Some courses may have prerequisites, for example to take course 0
you have to first take course 1, which is expressed as a pair: [0,1]
Given the total number of courses and a list of prerequisite pairs,
is it possible for you to finish all courses?
Example 1:
Input: numCourses = 2, prerequisites = [[1,0]]
Output: true
Explanation: There are a total of 2 courses to take.
To take course 1 you should have finished course 0. So it is possible.
Example 2:
Input: numCourses = 2, prerequisites = [[1,0],[0,1]]
Output: false
Explanation: There are a total of 2 courses to take.
To take course 1 you should have finished course 0, and to take course 0 you should
also have finished course 1. So it is impossible.
Constraints:
The input prerequisites is a graph represented by a list of edges,
not adjacency matrices. Read more about how a graph is represented.

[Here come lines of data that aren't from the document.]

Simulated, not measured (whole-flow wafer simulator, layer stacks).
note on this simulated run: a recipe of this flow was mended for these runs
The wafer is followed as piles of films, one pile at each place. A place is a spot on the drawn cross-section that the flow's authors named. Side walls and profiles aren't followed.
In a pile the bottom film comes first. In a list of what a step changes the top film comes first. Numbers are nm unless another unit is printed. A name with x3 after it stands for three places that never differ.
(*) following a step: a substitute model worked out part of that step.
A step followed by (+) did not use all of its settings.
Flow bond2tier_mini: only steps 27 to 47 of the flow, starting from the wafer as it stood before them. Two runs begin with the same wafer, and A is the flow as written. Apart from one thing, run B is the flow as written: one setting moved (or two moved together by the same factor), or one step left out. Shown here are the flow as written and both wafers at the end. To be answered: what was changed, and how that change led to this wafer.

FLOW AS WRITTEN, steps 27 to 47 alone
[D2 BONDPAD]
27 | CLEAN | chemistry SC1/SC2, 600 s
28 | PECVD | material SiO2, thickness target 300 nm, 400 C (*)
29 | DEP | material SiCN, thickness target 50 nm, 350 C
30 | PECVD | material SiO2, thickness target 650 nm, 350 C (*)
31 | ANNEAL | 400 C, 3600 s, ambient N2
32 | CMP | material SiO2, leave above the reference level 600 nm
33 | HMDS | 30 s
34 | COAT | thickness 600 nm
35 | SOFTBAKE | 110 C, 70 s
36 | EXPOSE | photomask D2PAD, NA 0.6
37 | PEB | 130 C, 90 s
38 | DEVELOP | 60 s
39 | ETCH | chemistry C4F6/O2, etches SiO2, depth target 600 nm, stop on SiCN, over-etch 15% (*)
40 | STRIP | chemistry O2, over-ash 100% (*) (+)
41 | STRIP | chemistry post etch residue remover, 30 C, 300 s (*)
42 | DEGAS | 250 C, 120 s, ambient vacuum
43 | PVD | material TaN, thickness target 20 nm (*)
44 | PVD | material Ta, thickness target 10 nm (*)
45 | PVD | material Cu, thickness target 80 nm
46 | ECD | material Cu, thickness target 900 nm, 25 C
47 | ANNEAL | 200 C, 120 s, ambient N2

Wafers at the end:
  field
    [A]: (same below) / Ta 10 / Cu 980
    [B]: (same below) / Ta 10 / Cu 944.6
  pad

You may assume that there are no duplicate edges in the input prerequisites.
1 <= numCourses <= 10^5
class Solution {
public:
vector <bool> vis, dfsVis;
bool dfs(int src, vector<int> adj[]) {
vis[src] = true;
dfsVis[src] = true;
for (auto &v : adj[src]) {
if (!vis[v]) {
if (dfs(v, adj)) return true; // has cycle
} else if (dfsVis[v])
return true; // has cycle
}
dfsVis[src] = false;
return false; // no cycle
}
bool canFinish(int numCourses, vector<vector<int>> &preReq) {
vector<int> adj[numCourses];
for (int i = 0; i < preReq.size(); i++) {
adj[preReq[i][0]].push_back(preReq[i][1]);
}
vis.resize(numCourses, false);
dfsVis.resize(numCourses, false);
for (int i = 0; i < numCourses; i++) {
if (!vis[i])
if (dfs(i, adj)) {
// cycle exists, coureses cannot be taken
return false;
}
}
// cycle doesn't exist, courses can be taken
return true;
}
};